Borrowing for PSEs shoots up by 81pc

Published April 14, 2019
Rs303bn sunk into state-owned enterprises from July to March. ─ APP/File
Rs303bn sunk into state-owned enterprises from July to March. ─ APP/File

KARACHI: Despite being overburdened with huge external and domestic debts, the government during the first nine months of the current fiscal year borrowed Rs303 billion for public sector entities (PSEs) up by 81 per cent from the R167bn borrowed for the same purpose during the same period last year.

The figures released by the State Bank of Pakistan (SBP) on Saturday showed the government’s borrowing in the first nine months of the ongoing fiscal year has crossed the cumulative borrowings of Rs245bn in the last fiscal year.

Finance Minister Asad Umar had earlier remarked that the government had no other option but to borrow to make interest payments. However, the government’s policy to privatise loss-making PSEs has failed to materialise. In addition to this, the government is already facing a revenue shortage amid declining economic growth rate.

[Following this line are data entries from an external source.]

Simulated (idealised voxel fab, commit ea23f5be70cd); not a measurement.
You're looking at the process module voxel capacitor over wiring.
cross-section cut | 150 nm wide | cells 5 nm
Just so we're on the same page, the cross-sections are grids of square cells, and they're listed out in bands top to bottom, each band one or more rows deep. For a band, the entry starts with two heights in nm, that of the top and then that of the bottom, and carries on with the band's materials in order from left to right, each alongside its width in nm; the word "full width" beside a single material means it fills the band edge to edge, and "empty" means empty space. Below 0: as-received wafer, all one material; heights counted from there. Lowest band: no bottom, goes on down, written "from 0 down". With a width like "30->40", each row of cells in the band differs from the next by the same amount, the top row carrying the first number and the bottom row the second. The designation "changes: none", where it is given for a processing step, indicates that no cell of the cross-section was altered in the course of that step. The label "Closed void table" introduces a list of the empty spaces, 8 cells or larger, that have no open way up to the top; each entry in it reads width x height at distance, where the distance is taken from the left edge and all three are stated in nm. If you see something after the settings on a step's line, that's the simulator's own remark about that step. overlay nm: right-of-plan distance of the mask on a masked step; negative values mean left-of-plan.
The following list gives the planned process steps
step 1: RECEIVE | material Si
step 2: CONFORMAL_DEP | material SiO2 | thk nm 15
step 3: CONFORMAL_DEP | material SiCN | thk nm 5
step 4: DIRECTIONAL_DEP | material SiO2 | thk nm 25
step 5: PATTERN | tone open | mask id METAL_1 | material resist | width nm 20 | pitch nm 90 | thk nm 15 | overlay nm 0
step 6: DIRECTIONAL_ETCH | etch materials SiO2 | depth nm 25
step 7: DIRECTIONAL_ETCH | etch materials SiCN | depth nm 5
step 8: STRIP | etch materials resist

Rs303bn sunk into state-owned enterprises from July to March

The incumbent government had also promised to revive the Pakistan Steel Mills — a loss-making entity — but so far, it has not taken any decision, other than notifying a holding company by the name of Sarmaya Pakistan to club the ownership of all public enterprises under. The idea behind the holding company is to separate the state owned enterprises from their line ministries and end all political interference in their operations. It is the government’s main idea for controlling the growing claim on public funds that these companies generate year after year, and is part of the ruling party’s election manifesto.

The ruling party believes that the problems of the state owned enterprises can be resolved without necessarily privatising them. Improving governance is the key plank in their approach to these entities, and that begins with first separating them from political interference, followed by appointing professional management and boards to oversee their operations. However, since the announcement of their plan, they have appointed serving air force officers to the board as well as senior management positions at PIA, one of the leading loss making state owned entities. This March the new board and management were supposed to submit a “turnaround” plan for the airline.

In addition to this, the finance minister has also pointed towards distortions in power pricing as one of the principal reasons why the power sector, among the largest of the state owned enterprises, runs persistently in loss. He has vowed to correct this, but in the latest medium term strategy released by the government, the only operative vision on power pricing is to implement the full cost recovery formula, which means passing the cost of losses and theft onto paying consumers through their bills.

Despite the rising budget deficit, low revenue collections, falling economic growth rate and shrinking avenues for generating more revenues, the government has failed to stem the bleeding of these PSEs as the Pakistan International Airlines, Pakistan Railway and Water and Power Development Authority continue to incur losses worth hundreds of billions every year.